Straight’s fam­ily tree has its own strong women – a strict Swiss nurse, sis­ters who left the Colorado prairie to travel west. Still, it’s the black women, in­clud­ing her own daugh­ters, that this book cel­e­brates.

When Dwayne first brought her home, a skinny white girl, Straight writes that she “felt the stares of amuse­ment, pro­tec­tive sus­pi­cion and side­long glances.” But his mother, Al­berta, shep­herded her in­side to make a plate, and in time she grew to be­long to this sprawl­ing black fam­ily, to take her place among the aun­ties who over­see all the younger gen­er­a­tions.

As the mother of three black daugh­ters, she learned to do their hair. “In our fam­ily, and in black com­mu­ni­ties at large like ours, the care and main­te­nance of your hair meant more than just bar­rettes and pony­tails; your hair re­flected our pride and care and love,” she writes. While other white women failed to un­der­stand, car­ing for her daugh­ter’s beau­ti­ful curls “was the truest part of my ex­is­tence as a mother.”

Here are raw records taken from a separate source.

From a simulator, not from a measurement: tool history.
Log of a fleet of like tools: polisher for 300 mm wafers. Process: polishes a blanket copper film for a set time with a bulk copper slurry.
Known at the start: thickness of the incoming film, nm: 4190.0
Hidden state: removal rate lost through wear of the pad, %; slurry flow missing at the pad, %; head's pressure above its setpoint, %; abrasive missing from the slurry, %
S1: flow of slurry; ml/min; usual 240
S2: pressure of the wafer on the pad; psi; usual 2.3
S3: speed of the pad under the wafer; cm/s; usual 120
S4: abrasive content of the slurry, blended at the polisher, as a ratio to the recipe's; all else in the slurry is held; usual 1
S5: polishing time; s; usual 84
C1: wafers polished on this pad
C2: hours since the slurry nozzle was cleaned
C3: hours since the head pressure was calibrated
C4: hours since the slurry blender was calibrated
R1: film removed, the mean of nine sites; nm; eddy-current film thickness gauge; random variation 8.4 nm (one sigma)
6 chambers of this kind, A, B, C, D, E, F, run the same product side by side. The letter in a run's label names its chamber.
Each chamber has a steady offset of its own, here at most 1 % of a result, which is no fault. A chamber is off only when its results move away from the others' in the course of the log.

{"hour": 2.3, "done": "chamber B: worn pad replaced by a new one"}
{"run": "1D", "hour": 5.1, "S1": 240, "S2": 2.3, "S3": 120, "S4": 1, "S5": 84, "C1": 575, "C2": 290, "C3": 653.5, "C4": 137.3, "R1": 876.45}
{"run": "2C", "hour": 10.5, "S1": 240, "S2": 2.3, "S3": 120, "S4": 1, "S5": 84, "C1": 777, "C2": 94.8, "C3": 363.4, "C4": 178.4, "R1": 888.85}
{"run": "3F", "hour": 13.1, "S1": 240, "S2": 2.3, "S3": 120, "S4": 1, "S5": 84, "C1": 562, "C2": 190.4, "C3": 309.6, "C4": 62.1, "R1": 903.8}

“They never tell us about the odysseys of women,” Straight writes in the book’s pro­logue. “In the Coun­try of Women” of­fers a cor­rec­tive, pro­vid­ing a boldly wo­man-cen­tric view of his­tory, as large as mi­gra­tion and as small as the act of braid­ing a child’s hair. It’s a book about sur­vival, moth­er­hood, and love, and it’s as big and messy and beau­ti­ful as all of these things.